Smuts records legal battles for rights and freedom

SUPREME Court judge Dave Smuts is now also a published author, having written an account of his experiences as a lawyer who exposed human rights abuses and challenged the abuse of state power during the decade preceding Namibia’s independence in 1990.

Smuts’ first book, titled ‘Death, Detention and Disappearance’, has now been published, and is scheduled to be launched in Windhoek next week.

In the book, Smuts records his involvement in several landmark cases in which human rights abuses committed against Namibians were exposed during the 1980s, and the abuse of state power and oppressive measures used by the pre-independence government were challenged in the country’s courts.

Smuts, who was one of Namibia’s best-known lawyers before he was appointed as a High Court judge in early 2011, said yesterday that he started writing the book in 2015, finishing it early this year.

He said a writing fellowship which he received from the Rockefeller Foundation enabled him to spend a month at a writers’ retreat in Italy in May 2015, while he was on long leave, and he managed to complete about a third of his book in that time. After that, he used his annual leave periods to do the rest of the writing.

While the research and writing that went into the book were hard work, it was also an enjoyable process – but it is a relief to now have the end product in print, Smuts remarked.

He said his aim was not to write a personal memoir, but rather to provide a record of some of the cases in which he was involved during the 1980s, and of the conditions and circumstances under which Namibia’s people lived at the time. “I think it’s important to record that part of Namibia’s history,” he remarked.

Smuts said his book documents strategies and tactics that were used under the cloak of the law to in fact subvert the law, and is about the abuse of power and of the law, and the lack of accountability that prevailed during the last decade that Namibia was under South African and local interim government rule.

The book includes chapters on cases in which Smuts and other lawyers represented Namibians who challenged human rights abuses like detention without trial, the use of torture by the security forces, the denial of access to lawyers for detainees, and the curfew that was enforced in northern Namibia.

Smuts also revisits murders committed by members of the South African security forces, and attempts from the highest levels of the South African government to prevent the prosecution of the alleged killers.

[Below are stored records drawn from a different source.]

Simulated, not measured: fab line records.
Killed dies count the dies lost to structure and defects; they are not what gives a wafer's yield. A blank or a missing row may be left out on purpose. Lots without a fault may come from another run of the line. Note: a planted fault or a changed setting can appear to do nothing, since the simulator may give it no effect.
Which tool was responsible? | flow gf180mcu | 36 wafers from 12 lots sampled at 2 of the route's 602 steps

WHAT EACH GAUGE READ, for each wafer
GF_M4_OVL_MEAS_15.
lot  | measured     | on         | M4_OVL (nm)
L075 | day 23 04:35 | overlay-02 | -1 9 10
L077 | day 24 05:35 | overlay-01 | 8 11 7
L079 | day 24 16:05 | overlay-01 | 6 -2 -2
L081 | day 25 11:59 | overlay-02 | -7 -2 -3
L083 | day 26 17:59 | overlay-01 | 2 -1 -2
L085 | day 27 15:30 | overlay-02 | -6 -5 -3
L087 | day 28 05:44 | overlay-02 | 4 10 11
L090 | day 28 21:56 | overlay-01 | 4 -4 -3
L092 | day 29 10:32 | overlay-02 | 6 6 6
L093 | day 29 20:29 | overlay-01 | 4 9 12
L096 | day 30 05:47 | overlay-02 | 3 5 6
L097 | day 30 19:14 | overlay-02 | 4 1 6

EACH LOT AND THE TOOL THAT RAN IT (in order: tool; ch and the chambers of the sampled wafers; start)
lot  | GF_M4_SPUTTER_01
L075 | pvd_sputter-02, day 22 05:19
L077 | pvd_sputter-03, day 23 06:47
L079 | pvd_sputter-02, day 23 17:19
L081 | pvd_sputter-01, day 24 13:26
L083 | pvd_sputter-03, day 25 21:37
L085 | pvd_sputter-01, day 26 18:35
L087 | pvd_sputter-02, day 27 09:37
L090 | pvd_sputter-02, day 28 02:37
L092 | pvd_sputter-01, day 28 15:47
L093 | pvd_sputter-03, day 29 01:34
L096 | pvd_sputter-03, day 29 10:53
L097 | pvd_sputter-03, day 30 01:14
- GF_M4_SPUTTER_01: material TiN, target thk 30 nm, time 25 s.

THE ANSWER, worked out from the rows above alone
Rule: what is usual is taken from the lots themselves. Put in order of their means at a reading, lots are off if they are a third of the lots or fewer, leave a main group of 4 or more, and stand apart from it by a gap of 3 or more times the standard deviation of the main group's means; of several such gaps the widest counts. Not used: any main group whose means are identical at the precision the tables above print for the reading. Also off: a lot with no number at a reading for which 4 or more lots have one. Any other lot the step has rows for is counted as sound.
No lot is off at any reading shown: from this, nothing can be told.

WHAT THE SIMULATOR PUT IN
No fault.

In other chapters in the book, he recounts his role in setting up The Namibian in 1985, and overcoming official attempts to block the establishing of the Legal Assistance Centre as a public interest law firm in 1988.

Smuts also devotes a detailed chapter to the murder of prominent Swapo member and lawyer Anton Lubowski in 1989 and the investigation of that crime, noting that it was conclusively proven that a covert South African Defence Force unit called the Civil Cooperation Bureau was responsible for the killing of Lubowski.

In the last chapter, Smuts examines Swapo’s abuse of detainees outside Namibia, concluding that the failure of any form of accountability for the people responsible for those abuses and similar ones on the other side of the conflict that preceded Namibia’s independence remains a blot that tarnishes the country’s human rights record.

‘Death, Detention and Disappearance’ is due to be launched in Windhoek on Thursday. Smuts is also scheduled to be one of the speakers at the Open Book Festival in Cape Town during the first week of September.